This yields the scale-conditioned representation \(\tilde{\mathbf{F}} = \mathbf{X}^{(L_m)}\).

Scale Dropout: During training, \(\mathbf{e}(s)\) is randomly zeroed with probability 0.1, reducing FiLM to an identity mapping and ensuring the model remains functional at inference time without a scale input.

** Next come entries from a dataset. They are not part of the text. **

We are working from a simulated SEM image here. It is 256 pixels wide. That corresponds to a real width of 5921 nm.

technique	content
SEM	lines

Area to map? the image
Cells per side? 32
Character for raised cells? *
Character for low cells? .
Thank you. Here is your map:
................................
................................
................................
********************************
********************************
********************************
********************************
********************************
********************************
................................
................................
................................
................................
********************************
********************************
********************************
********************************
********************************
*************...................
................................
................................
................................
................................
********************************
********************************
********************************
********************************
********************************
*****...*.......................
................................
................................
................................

Bi-directional Cross-Attention

Unidirectional cross-attention struggles to simultaneously perform context aggregation and fine-grained refinement in a single forward pass. Bi-directional cross-attention enables mutual interaction between the prompt point feature \(\tilde{\mathbf{F}}_p \in \mathbb{R}^{1 \times D}\) and global features \(\tilde{\mathbf{F}} \in \mathbb{R}^{N \times D}\):

\[\mathbf{q}^{(\ell+1)} = \mathbf{q}^{(\ell)} + \mathrm{CAttn}(\mathbf{q}^{(\ell)}; \mathbf{Y}^{(\ell)})\]
\[\mathbf{Y}^{(\ell+1)} = \mathrm{FFN}\Big(\mathbf{Y}^{(\ell)} + \mathrm{CAttn}(\mathbf{Y}^{(\ell)}; \mathbf{q}^{(\ell+1)})\Big)\]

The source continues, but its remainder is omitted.